Sunday, February 9, 2014

Museum #5: Gemäldegalerie


Gemäldegalerie
Matthäikirchplatz

10785 Berlin
S- & U-Bahn Potsdamer Platz


Berlin’s picture gallery is home to a breathtaking collection of Old Master paintings spanning the 13th to the 18th centuries, including works from German, Dutch, Italian and British schools and artists. It is an enormous, overwhelming experience of colour, drama, light and precision on a large scale. 

The gallery forms one important part of the modern Kulturforum complex near Potsdamer Platz, in the city’s west. Opened in 1998, the building itself is understated and spare. The external entrance presents a sparse welcome in jagged lines, more modern in approach than the art contained within.

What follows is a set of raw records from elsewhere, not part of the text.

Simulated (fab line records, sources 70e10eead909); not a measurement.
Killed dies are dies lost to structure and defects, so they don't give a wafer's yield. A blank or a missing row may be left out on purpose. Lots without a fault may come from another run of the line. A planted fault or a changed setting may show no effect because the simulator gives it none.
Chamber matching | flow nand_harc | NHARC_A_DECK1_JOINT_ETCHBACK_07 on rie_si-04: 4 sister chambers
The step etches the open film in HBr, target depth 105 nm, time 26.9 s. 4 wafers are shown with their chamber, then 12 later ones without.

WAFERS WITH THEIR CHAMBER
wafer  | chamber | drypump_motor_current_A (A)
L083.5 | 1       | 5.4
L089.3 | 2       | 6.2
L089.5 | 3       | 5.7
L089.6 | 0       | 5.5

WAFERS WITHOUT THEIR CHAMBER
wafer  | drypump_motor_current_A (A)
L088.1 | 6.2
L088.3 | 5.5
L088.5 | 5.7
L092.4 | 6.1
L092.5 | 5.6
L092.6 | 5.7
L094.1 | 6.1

The Gemäldegalerie’s internal arrangement focuses on a central atrium, with the gallery rooms running more or less in two horseshoes – an inner and outer – around it. The layout in this respect makes it easy to either selectively navigate yourself to known favourites or periods of interest, or to follow five centuries of artistic achievement and development chronologically. Doing the latter will have you walking 2km in order to take in the richness and vastness of the collection.

In roughly 70 parquet-floored rooms, on velvet-covered walls of various hues, hang some of the big names of the art world past: Caravaggio, Rembrandt, Gainsborough, Velázquez, Rafael, Fra Angelico, Dürer, Jan Van Eyck and more.

Also look out for Hugo van der Goes’ 15th-century paintings and altarpieces; his sophisticated use of light embues the corporality of his figures with the semblance of living flesh; a hand reaches as though it could clutch what it seeks; eyes are rendered so wonderfully as to gaze piercingly at the viewer.

The large group of Peter Paul Rubens’ baroque works, of which I wasn’t expecting to be drawn to, demonstrate both an incredible ability to render the human form and a mastery of the chiaroscuro technique he learnt from Caravaggio; these are powerful and moving. A series of Canaletto’s paintings of Venice include two wonderful night scenes, their incredible detail blanketed in darkness against a midnight blue sky.

Keep in mind you’ll need a number of hours to do this gallery justice, and even then you will have skimmed the surface. Taking a break is a great idea. I walked the inner horseshoe first, then sought respite in the (rather uninspiring) cafe. Once rejuvenated by caffeine, I returned to the galleries, beginning this time in the outer horseshoe. In doing so I covered the chronology from start to finish again, which gave me both a refreshed view and a deeper appreciation of what I was experiencing.

Friday, February 7, 2014

Museum #4: Bode Museum


Bode Museum
Am Kupfergraben
10117 Berlin
U- & S-Bahn Friedrichstrasse, S-Bahn Hackeschenmarkt





The showpiece at the pointy northern end of Museumsinsel (Museum Island), the Bode Museum is a star in every way. The neobaroque structure greets the city from three directions and lures the eye with its colonnaded, rounded form topped with two restored copper-covered cupolas. Built up against the edge of the island, it reminds me somewhat of the prow of a ship; and indeed it is an enormous, royal and majestic vessel of art.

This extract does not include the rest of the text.